Here are some macros we need to twist:

  • src_dir: the glibc build directory that contains all the WASM object files
  • include_source_dir: the path to your pre-built headers
  • crt1_source_path: path to your pre-built crt1.o
  • lind_syscall_path: you also need to pre-compile lind_syscall.o, just like crt1.o, and the source file is under glibc/lind_syscall
  • sysroot_dir: path to generate the sysroot at
  • output_archive: the path to the generate the libc.a, should be align with sysroot_dir

Note that the header files should be pre-generated using make install. The crt1.o should be pre-compiled from this simple C file (see the WASM compile doc as well). The main job of this script is to change include_source_dir(path to target file), crt1_source_path(path to crt1.o), lind_syscall_path(path to lind_syscall.o), and Pack all found .o files into a single .a archive(path to llvm-ar) into your own path. crt1.o and lind_syscall.o are in lind_syscall directory in glibc.

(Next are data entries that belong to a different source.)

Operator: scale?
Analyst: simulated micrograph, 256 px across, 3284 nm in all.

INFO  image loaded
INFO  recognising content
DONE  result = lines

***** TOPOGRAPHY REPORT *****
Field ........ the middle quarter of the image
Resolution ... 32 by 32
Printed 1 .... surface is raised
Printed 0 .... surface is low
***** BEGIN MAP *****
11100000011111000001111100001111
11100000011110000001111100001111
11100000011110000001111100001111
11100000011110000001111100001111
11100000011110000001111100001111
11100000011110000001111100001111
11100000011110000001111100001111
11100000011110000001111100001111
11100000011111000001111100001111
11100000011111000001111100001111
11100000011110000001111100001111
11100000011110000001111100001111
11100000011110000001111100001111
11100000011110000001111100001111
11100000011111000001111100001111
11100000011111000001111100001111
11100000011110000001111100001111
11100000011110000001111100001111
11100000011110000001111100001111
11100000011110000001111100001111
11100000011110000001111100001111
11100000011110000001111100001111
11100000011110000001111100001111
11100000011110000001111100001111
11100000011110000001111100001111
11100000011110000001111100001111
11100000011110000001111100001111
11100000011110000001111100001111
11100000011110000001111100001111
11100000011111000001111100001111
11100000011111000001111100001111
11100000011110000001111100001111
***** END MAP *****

After modifying all the path talked on the above, try to run gen_sysroot.sh and see if it works

chmod +x gen_sysroot.sh
./gen_sysroot.sh

This procedure is specified in the gen_sysroot.sh script in our glibc repo. It's main job is to generate a WASM sysroot structre like

sysroot/
- include/
  - wasm32-wasi/
    - stdio.h
    - ...other headers
- lib/
  - wasm32-wasi/
    - crt1.o
    - libc.a